I hate shopping.
Men hate shopping. This is immutable. Okay, yes, one can easily point out special categories of exception, and woe betide me, I realise, should I errantly neglect to point this out, but for the most part, your average index male hates shopping.
Grocery shopping, being a subset of the set “shopping”, fits neatly beneath the crosshairs. Grocery shopping can represent a special kind of hell for the males of the species, most of whom struggle with domestic blindness at the best of times1, and so suffer the inherent disability of not knowing where on earth any bloody thing is in the supermarket, although over time a certain slight familiarity creeps in. Sending a man to a new supermarket, then, is very special kind of torture, ladies, eclipsing by some degrees what you think of as your most withering Look2.
One of my pet hates whilst in a busy supermarket is that you cannot pause for precious breath but some inconsiderate loon comes up and wants something on the shelf behind you and you have to bleat the standard perfunctory “Sorry” and move along. Then, no sooner have you moved than another son of a motherless goat3 comes up and….rinse, repeat….rinse, repeat….it is infuriating.

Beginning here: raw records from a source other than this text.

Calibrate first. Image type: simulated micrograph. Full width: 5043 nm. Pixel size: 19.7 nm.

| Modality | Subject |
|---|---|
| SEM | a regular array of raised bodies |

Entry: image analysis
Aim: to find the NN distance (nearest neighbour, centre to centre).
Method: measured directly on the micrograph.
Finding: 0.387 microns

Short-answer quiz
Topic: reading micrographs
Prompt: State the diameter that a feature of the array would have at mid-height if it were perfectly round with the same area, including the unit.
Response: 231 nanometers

One day befell the worst of all possible circumstances; tired, hungry, running late, and having been vouchsafed a truly hideous grocery list, a portion of the entries upon which I could not visualise, let along successfully locate.
As is my wont, I was standing with my back to a shelf in an aisle, vainly scanning the shelves opposite for some item of culinary miscellany, when someone came up and politely indicated that they wanted something on the shelf behind me. I grunted my assent and moved. Not a minute later, I was accosted again. This went on. The sixth time was a dear little old lady with a kind look on her face. Sadly, I was forced to tell her what I felt she needed to hear, viz: “NO! You do NOT need the Tena Lady thingos! Piss off and leave me alone!!”
The speed of her departure belied her apparent age.
I made my way away from the shelves to the back corner of the store, to the strains of “Cleanup in Aisle Six!”, which, on reflection, I should have thought more about, as I may have made a vital connection. I needed a rest; I just needed one solitary minute without people trying to usher me left and right. I leaned gratefully up against the firehose cabinet to catch my breath.
And the bloody fire alarm went off.
I managed to hold the bastards off until I ran out of cans.
I have no idea what I am headed for after I shuffle off this mortal coil should my record of conduct be found slightly wanting, but my most cynical demons fill my mind’s eye with a plane of existence filled with garish fluorescent lighting, maddening muzak, endless shelves full of unfamiliar and largely pointless foodstuffs, a list of items so esoteric that I go crosseyed just trying to read it, a basket with wheels which will only permit motion at 45° to any propulsion applied to it, and a sad little old lady weeing on my shoes.
2. For the record, we’re not scared of your Look. We’re not. You can’t really do anything to us we’re scared of short of sneak-attack physical violence, so anything short of that is of little consequence. We just let you think we’re scared of your Look so you’ll stop there instead of doing something tiresome like throwing our things out of the window or telling us about Grey’s Anatomy.
3. Happily for my local crime statistics, my more rational synapses recognise that the people in question are actually just going about their blameless occasions, not at all possessed with the evil irritatory intent with which I privately imbue them. This does not however prevent me from thinking very poorly of them indeed. Some of them would be shocked.